Christmas celebrations separated by service
The week before Thanksgiving, the Eavenson family gathered to get an early start decorating the Christmas tree. Cheryl Eavenson and her 18-year-old daughter, Sarah, retrieved the ornaments, many handcrafted, and carefully placed them on the delicate branches. They took instructions from a voice coming from a laptop computer on a nearby end table.
The voice was Cheryl's husband, Richard, watching via a camera mounted on the laptop. He directed the decorating from 6,000 miles away in Egypt on the Sinai Peninsula, where he and the rest of the Lenoir-based Army National Guard 630th Combat Support Sustainment Battalion are deployed.
"The tree is a big, important part of our family," Cheryl Eavenson said. "It's more like a scrapbook, a memory tree."
Wrapped gifts are stacked under the base of the tree. One ornament is prominently displayed on the tree: a picture of Richard in his uniform, flanked on either side by Cheryl and Sarah. Richard Eavenson will sit today in front of what he calls his "Charlie Brown tree" in his small office in Egypt. The Eavensons plan to video chat today, but just like decorating the tree, opening the presents just won't be the same.
"Our faith and family is what gets us through this," Cheryl Eavenson said.
Sgt. 1st Class Eavenson is fast approaching 20 years in the armed forces, having entered the Navy in 1986 fresh out of high school, serving until 1994, four of those years active duty. He joined the Army in 2001 after seven years as a civilian working in the banking and furniture industries. He became a member of the Army National Guard after six years of active duty.
Eavenson's unit was sent to Egypt in April as part of a multi-national peacekeeping mission between Egypt and Israel. The unit is due to come home at the end of January
Since the Eavensons married in 1992, Richard Eavenson has served numerous tours of duty, including a one-year stint in Iraq serving alongside the 105th Military Police Battalion out of Asheville, in addition to the National Guard's required two weeks a year and one weekend a month on active duty.
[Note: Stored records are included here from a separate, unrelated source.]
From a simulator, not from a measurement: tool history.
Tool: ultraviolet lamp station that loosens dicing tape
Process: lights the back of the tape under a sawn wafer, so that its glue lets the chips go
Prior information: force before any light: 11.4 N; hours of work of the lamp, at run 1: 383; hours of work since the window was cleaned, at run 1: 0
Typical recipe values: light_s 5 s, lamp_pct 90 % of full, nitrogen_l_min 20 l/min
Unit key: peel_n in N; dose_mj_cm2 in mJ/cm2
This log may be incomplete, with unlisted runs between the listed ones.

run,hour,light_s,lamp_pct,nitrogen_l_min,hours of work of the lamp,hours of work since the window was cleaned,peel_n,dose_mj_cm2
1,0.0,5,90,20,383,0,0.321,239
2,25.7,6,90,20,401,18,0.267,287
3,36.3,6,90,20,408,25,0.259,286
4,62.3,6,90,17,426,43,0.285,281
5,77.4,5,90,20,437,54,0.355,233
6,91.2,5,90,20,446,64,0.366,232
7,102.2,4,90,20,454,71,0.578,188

With her husband gone much of the time, Cheryl and Sarah try to keep things as normal as possible. But that's not always easy, especially at Christmas time.
"There's just a piece missing," Cheryl Eavenson says. "We have bad days, some just really bad, but we also have some good days. It's a choice."
The bad days include birthdays and anniversaries.
"Those are the givens," Cheryl Eavenson said."I'm so used to him being here. It's the things decisions I have to make myself, or wait until the next morning for his input. The everyday things are harder."
Then there are the milestones, like Sarah's high school prom, applying to colleges and the acceptance letters.
"It's like I lost a parent for a short period of time each time he's gone," Sarah said. "I cried a lot."
Technology helps close the distance. The Internet is accessible from the barracks where his unit spends much of their down time. Using a free video messaging and chat application called ooVoo, Richard Eavenson is able to see and hear his family.
"Just being able to see the faces of your family and friends has made this deployment a lot easier," he said. "Technology definitely makes the distance seem shorter. At times it is challenging, due to the seven-hour time difference, but we've been able to make it work."
Eavenson did make a surprise visit at Thanksgiving, arranged by Mountain Grove Church on Connelly Springs Road, their church home. While here, he was able to help with the Christmas shopping.
This is his second Christmas away from home. His fellow soldiers are his home away from home. They work together, laugh together and sometimes cry together.
"So we pull together, help each other the best we can, and get the job done," he said. "It also helps knowing that we will be back home in a little over a month."